- 1/2 pound potatoes
- Kosher salt
- Freshly ground black pepper
- 3/4 cup shredded green cabbage
- 3 tablespoons mayonnaise
- 1 1/2 tablespoons ketchup
- 1 1/2 tablespoons apple cider vinegar
- 1 tablespoon finely chopped shallot
- 1 tablespoons finely chopped fresh dill
- 3/4 pound cooked corned beef
- 4 slices rye bread
- 6 slices swiss cheese
- 2 tablespoons unsalted butter
How to make this recipe
In a medium saucepan, cover the potatoes with salted water and bring to a boil. Boil until the potatoes are tender, about 20 minutes.
Meanwhile, in a bowl, stir together the cabbage, mayonnaise, ketchup, vinegar, shallot and dill and season to taste with salt and pepper.
When the potatoes are cool enough to handle, peel them and cut into chunks. Toss the potatoes with the cabbage salad in the bowl.

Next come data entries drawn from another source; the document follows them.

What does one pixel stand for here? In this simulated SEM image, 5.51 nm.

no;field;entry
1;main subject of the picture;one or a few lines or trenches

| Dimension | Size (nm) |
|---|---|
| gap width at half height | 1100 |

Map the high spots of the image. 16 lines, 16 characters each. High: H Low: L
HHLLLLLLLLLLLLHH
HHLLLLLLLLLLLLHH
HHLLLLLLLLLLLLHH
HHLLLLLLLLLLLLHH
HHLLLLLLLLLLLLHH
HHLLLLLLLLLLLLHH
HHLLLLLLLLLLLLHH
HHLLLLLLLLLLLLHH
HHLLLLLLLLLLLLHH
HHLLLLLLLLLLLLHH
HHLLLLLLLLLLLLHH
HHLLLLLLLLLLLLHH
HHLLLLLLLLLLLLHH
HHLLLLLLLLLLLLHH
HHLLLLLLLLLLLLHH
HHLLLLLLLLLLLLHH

Make 2 sandwiches with the bread, corned beef, potato-cabbage salad, and cheese.
In a large heavy skillet, heat the butter over medium low heat until hot. Add the sandwiches, pressing down and turning once, and cook, covered, until the bread is golden and the cheese is melted, about 6 minutes total. Serve.